SOURCE Stewart & Stevenson Tactical Vehicle Systems, LP
    SEALY, Texas, April 16 /PRNewswire/ -- Committed to designing the U.S.
 Army's next generation tactical truck, Stewart & Stevenson Tactical Vehicle
 Systems, LP (TVSLP) is significantly increasing its investment in research,
 testing and technology capabilities at its Sealy, Texas facility.
     "We've taken a bold step toward producing a lighter, more durable and
 better performing military truck capable of transporting heavier payloads in a
 wide variety of environments," said Richard M. Wiater, Senior Vice President
 of Stewart & Stevenson Services, Inc.'s Specialty Wheeled Vehicle Division.
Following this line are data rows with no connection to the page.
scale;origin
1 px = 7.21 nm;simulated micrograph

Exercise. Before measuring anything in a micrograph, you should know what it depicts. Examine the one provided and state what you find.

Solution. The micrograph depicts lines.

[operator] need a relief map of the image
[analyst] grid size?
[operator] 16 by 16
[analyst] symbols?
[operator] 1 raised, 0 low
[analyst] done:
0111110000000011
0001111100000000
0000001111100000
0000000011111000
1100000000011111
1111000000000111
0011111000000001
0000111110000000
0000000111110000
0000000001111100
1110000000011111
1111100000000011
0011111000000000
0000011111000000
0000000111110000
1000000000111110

     The Sealy facility, located 50 miles west of Houston, is specifically
 designed to manufacture the Family of Medium Tactical Vehicles (FMTV), which
 the company has been producing for the Army since 1991. The new investments
 include an advanced research and development (R&D) center and additions to the
 test track that simulate a wide spectrum of real-life driving conditions,
 ranging from the most demanding off-road terrain to highways.
     These improvements give TVSLP the capability to develop a tactical truck
 with a significantly increased payload while maintaining vehicle curb weight.
 Reduced payload-to-weight ratio will be a critical design parameter as much
 for new generations of FMTV as for the Army's conceptual Future Tactical Truck
 System (FTTS).
     TVSLP is competing for the Army's next FMTV production contract expected
 to be awarded in 2003, and is designing concepts for the FTTS that could be
 fielded as early as 2008. FMTV and ultimately FTTS will serve as the backbone
 for combat support for the Army's Objective Force starting in 2010.
     "We already manufacture a truck that far exceeds test and performance
 requirements," said Mike Grimes, President and CEO of Stewart & Stevenson
 Services, Inc., the parent company of TVSLP. "These facility upgrades will
 ensure the Army will have the vehicle it needs to meet the demands of the 21st
 century."
 
     State-of-the-Art Research and Development Center
     Computer simulations and analysis assist TVSLP in the rapid development
 and trial of concepts without costly delays and the expense of building and
 testing prototype hardware. TVSLP spent $1.3 million on its recently renovated
 Engineering and Research & Development Technical Center. Specific improvements
 include upgraded software and hardware, a prototype shop with a three-
 dimensional printer, enhanced work areas and an expanded test track.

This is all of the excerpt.